Being able to pass data around within a distributed system is the one of the the most crucial aspects of the success for your business, especially when you are dealing with large number of users, reads and writes. It's usual that for a given data write for an entity, you will have N number of read patterns, not just one. Apache Kafka is one of the most effective ways to enable that data distribution within a complex system. I have had the chance to use Kafka at work for more than a year now. However, it has always been implicit and I never needed to understand its intrinsic semantics (standing on the shoulders of giants). I have spent this extended weekend reading the Kafka documentation and running some local examples with Kafka to understand it in details, not just at a high level.
Kafka already has a great documentation, which is very detailed and clear. The intention with this post is not to replicate that document. Instead, it's to pull out bits and pieces which helped me understand Kafka better, and increased by trust. As it has been said in Batman Begins movie (which is one of my all-time favourites): "You always fear what you don't understand", and the main outcome here is to remove that fear :) The post is written by a someone, which is me, who has previous experience with messaging systems such as RabbitMQ, Amazon SQS, and Azure Service Bus. So, I might be overlooking some important aspects which you may also need if you don't have this background. If that's the case, it might be useful to first understand some use cases where Kafka might fit in.

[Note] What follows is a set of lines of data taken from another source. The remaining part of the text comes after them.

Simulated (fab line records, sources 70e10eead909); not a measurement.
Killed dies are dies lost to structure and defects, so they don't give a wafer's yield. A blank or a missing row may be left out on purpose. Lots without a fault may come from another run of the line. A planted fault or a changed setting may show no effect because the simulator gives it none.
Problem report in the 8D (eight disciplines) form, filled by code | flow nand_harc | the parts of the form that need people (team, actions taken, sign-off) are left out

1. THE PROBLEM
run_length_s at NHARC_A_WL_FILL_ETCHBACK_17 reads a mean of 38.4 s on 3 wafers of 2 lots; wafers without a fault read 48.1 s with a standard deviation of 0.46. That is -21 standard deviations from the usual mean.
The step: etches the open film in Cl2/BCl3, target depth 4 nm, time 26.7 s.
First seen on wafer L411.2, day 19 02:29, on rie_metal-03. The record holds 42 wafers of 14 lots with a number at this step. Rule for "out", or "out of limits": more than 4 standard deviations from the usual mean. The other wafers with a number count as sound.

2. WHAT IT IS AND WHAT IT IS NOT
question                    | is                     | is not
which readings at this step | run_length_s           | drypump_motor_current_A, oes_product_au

Let's first understand some of the high level concepts of Kafka, which will allow us to get started and work on a sample later on. This is by all means not an exhaustive list of concepts in Kafka but will be enough to get us going by allowing us to extract some facts as well as allowing us to make some assumptions with high confidence.
The most important concept of Kafka is a Topic. Topics in Kafka is a place where you can logically group your messages into. When I say logically, I don't mean a schema or anything. You can think of it as just a bucket where your data will end up in the order they appear, and can also be retrieved in the same order (i.e. continually appended to a structured commit log). Topics can be subscribed to by one or more consumers, which we will touch on that a few points later, but this means that Kafka doesn't have exact message queue semantics, which ensures that the data is gone as soon as one consumer processes the data.
These message are called Records, which are durably persisted in the Kafka cluster regardless of the fact that they have been consumed or not. This differentiates Kafka from queuing systems such as RabbitMQ or SQS, where messages vanish after they are being consumed and processed. Using Kafka for storing records permanently is a perfectly valid choice. However, if this is not desired, Kafka also give you a retention configuration options to specific how long you want to hold onto records per topic basis.
The records gets into (i.e. written) a topic through a producer, who are also responsible for choosing which record to assign to which partition within the topic. In other words, data sharding is handled by the clients which publish data to a particular topic. Depending on what client you use, you may have different options on how to distribute data across the partitions, e.g. round robin, your custom sharding strategy, etc.
The records within a specific topic are consumed (i.e. read) by a consumer, which is part of a consumer group. Consumer groups allow records to be processed in parallel by the consumer instances (which are associated to that group, and can live in separate processes or machines) with a guarantee that a record is only delivered to one consumer instance. A consumer instance within a consumer group will own one or more partitions exclusively, which means that you can have at max N number of consumer if you have N partitions.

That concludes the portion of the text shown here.